Friday, February 3, 2012

Harold Rhode: The Iranians think the way they do. Whatever we do, we have to use THEIR context in which to understand it.

Harold Rhode, whose opinions I quoted in my July 27 blog entry, elaborates further in the Jerusalem Post  article by Oren  Kessler Fight against Iran nukes stymied by cultural gaps


According to Rhode, Iran’s current leaders “believe that if they provoke a conflagration, their hidden imam, the mahdi, will return to save them. So Mutually Assured Destruction – MAD – that we used effectively with the Soviets is an incentive and an inducement, not a deterrent.”

The Iranians think the way they do. Whatever we do, we have to use their context in which to understand it – they don’t think like Chinese or like Americans,” he said. “It is dangerous when you apply your mentality to try to understand another culture.”
In the Middle East, he said, “until you win, you show your enemies no mercy. But when you have them at your mercy, you must be magnanimous. There’s unfortunately no such thing as a win-win situation in the Middle East. Confidence-building measures are interpreted as weakness. You talk after you’ve won; if you do so beforehand, it is seen as weakness.”
In Iraq, he said, “we kept trying to appeal to Saddam. But in a culture based on honor and shame, he had no way to back down short of his own death,” Rhode said.
“In the languages of the Middle East, the concept for compromise doesn’t exist – at least not as we understand it.... Instead, one who compromises is said to have brought ’aib, or shame, on himself. That’s why the Middle East is always in a state of tension,” he explained.
“We talk about shalom and salaam and figure they mean the same thing,” he continued. “But in Arabic, ‘salaam’ is generally viewed to mean the joy one gets from submitting to Allah’s will through Islam. That’s not what peace is, to the best of my knowledge.”

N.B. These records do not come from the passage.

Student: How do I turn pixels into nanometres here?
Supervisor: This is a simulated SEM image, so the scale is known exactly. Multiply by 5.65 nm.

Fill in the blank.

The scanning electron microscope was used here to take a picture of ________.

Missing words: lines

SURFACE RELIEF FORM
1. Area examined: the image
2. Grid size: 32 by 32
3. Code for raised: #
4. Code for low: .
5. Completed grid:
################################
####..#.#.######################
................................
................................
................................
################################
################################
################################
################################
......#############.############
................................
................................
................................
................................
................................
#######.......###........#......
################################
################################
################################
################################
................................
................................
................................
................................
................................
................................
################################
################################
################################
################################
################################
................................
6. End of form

Harold Rhode got it right.  While many understand the danger of a renegade country
acquiring nuclear weapons, cultural differences prevents them from comprehending that with Iran in particular the danger is worse by an order of magnitude.  To look forward to a global cataclysm  is too weird a concept for a western mind to seriously contemplate..

The day of the Israeli preemptive strike against the Iranian nuclear facilities seems to be approaching. All of a sudden at the Herzliya Conference there have been a number of speakers on Iran. Defense Minister Ehud Barak, Vice Premier Moshe Ya’alon, IDF Chief of Staff Lt-Gen. Benny Gantz, head of Military Intelligence Maj.-Gen Aviv Kochavi.  Apparently, Israel’s leadership, like Harold Rhode, understand the essence of the problem much better that their counterparts in Europe and the media - the Iranians cannot be deterred. Preemption is the only way.